Things I’d no preconceptions of.
The band embody flux. They’re impossible to pin down, even for the hardcore fans singing every word. They could be greatest band ever. They could play anything. Tonight, or in each song, any note could come out. You listen to their first album of noisy rock and wonder why they didn’t just keep doing that, they could have made a brilliant career out of that sound alone. They took the haunting and tightly controlled ferocity of Pixies and Sonic Youth and blew it open with a touch of endearing humour. And then just went ahead and made different music, defied all expectations of what they should be or should play.
A new way of listening to music. Imagine. Not burdened by the weight of past loves or expectations of the future. No skipping to the next track. Every note heard, for better or worse. And as I watch I become certain that no band encapsulates that attitude better than Pavement. Every day, and every set, free to be whatever they want.
Another confession: I only listened to Wowee Zowee in full for the first time last week. I used to skip over the boring bits. They played a lot of those songs tonight. You get not what want but what you deserve. I quite like it now – it could be my new favourite album.
I’m counting down the songs they’ve left – they do a five song encore. We get Cut Your Hair. No longer a radio-friendly hit, just a great song. We get Gold Soundz. No longer an obsessive favourite. Just a great song. They are beautiful, in real time, no memories or attachments or expectations.
A bitter pill to swallow as it dawns on me during the gig that they’re not playing it.
But maybe a harder pill to swallow when you transcend an old love you thought you could never do without: the slow realisation before acceptance that you don’t even care that you don’t care.
They didn’t play my song. And I don’t care anymore. I listen to In the Mouth a Desert in the car driving to work on a sunny day this week and it hits me that, like the others, I can’t force it to take me back to the time when it was so meaningful to me, because the memories that once existed, every bit as much a burden as the weight of expectations that they’ll play it when you go to see them, that it’ll blow your mind and you’ll reach some state of peak ecstasy that’ll alchemise your college years into the greatest experience of your life right here and now – they don’t exist any more.
Maybe they never did.
It’s no longer my favourite Pavement song. The me who loved it and rinsed it so hard is gone, unrecognisable, and is never coming back. It’s no Trigger Cut. They played that one on the night, as if just for me. New memories formed. All ancient conceptions of the song as an angry punk rocker are difficult for me to dig up from my college days. As I blast it out on that sunny drive to work all I see now is the breezy float of their cute sunglasses-wearing keyboard player in sunglasses joyously singing the refrain of the chorus.
It’s a fun pop tune now.
It’s a song I actually saw them play.
I thought I’d listened to enough of them last week, though I can’t help queuing up the songs this week in between other favourites. Except now I listen to all the ones I never paid attention to before. Now I skip the old favourites – I’ve heard them all before.
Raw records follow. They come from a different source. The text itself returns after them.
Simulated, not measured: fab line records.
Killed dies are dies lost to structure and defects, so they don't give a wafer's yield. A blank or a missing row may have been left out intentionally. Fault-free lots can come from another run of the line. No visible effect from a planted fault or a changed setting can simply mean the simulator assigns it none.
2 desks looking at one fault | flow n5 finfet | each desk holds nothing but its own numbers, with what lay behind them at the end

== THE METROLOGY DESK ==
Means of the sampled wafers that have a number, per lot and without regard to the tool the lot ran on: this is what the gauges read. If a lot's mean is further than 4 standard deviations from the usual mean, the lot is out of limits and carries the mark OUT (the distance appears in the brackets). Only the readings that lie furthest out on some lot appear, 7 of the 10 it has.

Instead I listen to the ones I heard and saw last weekend, they’re filled with something new, not the weight of being forced to love them. Free to hear them for what they are, all the music in between the memories, the spaces between the places.
The latest revelation of many: Pavement are not my old favourite band anymore – they’re my new favourite band.
I’m glad they didn’t play it.
The past is a foreign country, a dead animal; the future no better.
And the world is a clearer place when you let them go.